Troubleshooting Common Issues

If the query returns no rows for an expdp or impdp known to be running, inspect the actual OPNAME values in the view with SELECT DISTINCT opname FROM v$session_longops WHERE opname IS NOT NULL. Oracle's exact string varies across major releases — some use "Data Pump Worker", others expose the underlying operation type rather than the Data Pump label. Adjust the LIKE pattern accordingly, or drop the filter temporarily to see all long-running operations and identify the Data Pump rows by matching their SID values against sessions in V$SESSION whose MODULE contains the job name.

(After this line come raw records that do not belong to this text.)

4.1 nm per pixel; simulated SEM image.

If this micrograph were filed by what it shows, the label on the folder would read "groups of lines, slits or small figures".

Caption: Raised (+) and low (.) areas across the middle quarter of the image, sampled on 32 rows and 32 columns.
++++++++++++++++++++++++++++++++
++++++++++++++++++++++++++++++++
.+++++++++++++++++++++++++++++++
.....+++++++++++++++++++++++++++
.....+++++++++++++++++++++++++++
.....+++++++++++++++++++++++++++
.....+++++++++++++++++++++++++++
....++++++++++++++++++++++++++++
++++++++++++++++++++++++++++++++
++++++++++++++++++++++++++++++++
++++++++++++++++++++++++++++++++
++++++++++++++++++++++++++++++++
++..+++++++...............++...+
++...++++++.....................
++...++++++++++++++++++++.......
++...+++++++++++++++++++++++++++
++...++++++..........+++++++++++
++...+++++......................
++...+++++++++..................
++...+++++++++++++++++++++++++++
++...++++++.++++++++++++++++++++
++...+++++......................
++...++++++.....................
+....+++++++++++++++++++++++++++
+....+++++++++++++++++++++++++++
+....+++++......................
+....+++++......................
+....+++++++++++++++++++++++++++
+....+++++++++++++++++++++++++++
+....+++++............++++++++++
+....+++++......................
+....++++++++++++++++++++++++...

If pct_done shows 100 but the job has not completed, the row represents a finished phase or a finished table rather than the overall job. Drop the sofar < totalwork filter briefly to see all rows including completed ones, and look for a job-level summary row where target contains the dump file name rather than a table name.

If time_remaining shifts erratically, the job has moved from a set of small, uniform tables to a large table with a different row-size profile. Erratic estimates are normal in this situation. Watch the trend over several readings rather than acting on a single value.

For rows missing from DBA_DATAPUMP_JOBS on a multitenant instance, confirm that the query is running in the correct PDB. Data Pump jobs and their data dictionary entries are local to the PDB in which the job was created — running the query from the CDB root or a different PDB will not return them.